The OECD’s Global Productivity Forum is like Coachella for economists (if all the acts at Coachella lacked diversity and all the concerts were played in the dated function room of a downtown Marriott). This year, the Forum took place in Ottawa, co-hosted by the Bank of Canada and Innovation, Science and Economic Development, Canada. The main stage saw performances from the likes of Dirk Pilat, Chiara Crisculo and James Bessen, as well as and local acts Kevin Fox and Dan Andrews.
But as with any good music festival, it was on the smaller stages that you find the gems.

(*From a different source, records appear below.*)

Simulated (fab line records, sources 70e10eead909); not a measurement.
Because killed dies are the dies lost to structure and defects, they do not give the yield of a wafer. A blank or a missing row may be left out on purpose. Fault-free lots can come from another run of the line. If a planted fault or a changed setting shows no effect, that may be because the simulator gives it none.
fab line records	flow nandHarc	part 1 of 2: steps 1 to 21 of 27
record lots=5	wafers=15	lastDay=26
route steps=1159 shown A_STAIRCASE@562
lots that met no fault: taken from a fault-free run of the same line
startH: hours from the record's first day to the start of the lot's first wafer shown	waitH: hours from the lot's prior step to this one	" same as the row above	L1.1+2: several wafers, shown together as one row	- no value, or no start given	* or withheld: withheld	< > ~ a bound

The highlight from day 1 was Antonin Bergeaud’s presentation on the relationship between innovation and inequality. Using an incredibly powerful data set, Bergeaud is able to pinpoint the impact innovation (measured in terms of R&D expenditure per employee) has on wages – at the firm level.
It’s probably of no surprise that the study finds wages are higher in innovative firms. For every 1 per cent increase in R&D intensity, the average wage paid to workers was shown to increase by 1.6 per cent. This innovation premium survives even when accounting for differences in geography, education and tenure.
What might be more surprising is the impact that innovation has on wages paid to low-skilled workers.
The usual story we hear is that innovation leads to greater inequality: skill-biased technical change benefit those at the top of the distribution the most. But Bergeaud and his co-authors found that low-skilled workers earned “substantially more” whenthey worked in a firm with a higher R&D intensity. Moreover, they also found that increases in a firm’s innovativeness has the greatest impact on the wages of the lowest skilled.
Bergeaud offers an interpretation for why this might be the case. He argues that within the firm, the work performed by high and low-skilled employees is complementary. To ensure that high-skilled workers can concentrate on the most difficult tasks, the firm needs to identify and retain low-skilled workers with high-abilities, and steer away from any workers that aren’t a good fit. Consistent with this, the data also showed that low-skilled workers in highly innovative firms typically have much higher tenure as well.
So while yes, high-skilled workers benefit from technological advances, low-skilled workers in innovative firms do better than other low-skilled workers. This result is likely to be strongest in those sectors that are the competitive.
Just as impressive as the key findings are the instruments used to find them. The study was made possible using incredibly powerful linked employer-employee data (LEED) from the UK. You can think of a LEED as a big version of BLADE, but with individual TFNs added in. For this paper, the researchers were able to make use of a decade of ASHE data that pertained to some 340,000 individuals, living in 230 regions and working in 160,000 enterprises. (The ABS are working on constructing a LEED with Australian data, but it’s still a ways off.)
Bergeaud’s results are not necessarily inconsistent with the conventional understanding of innovation and inequality, but there’s a very important nuance that this paper helps uncover.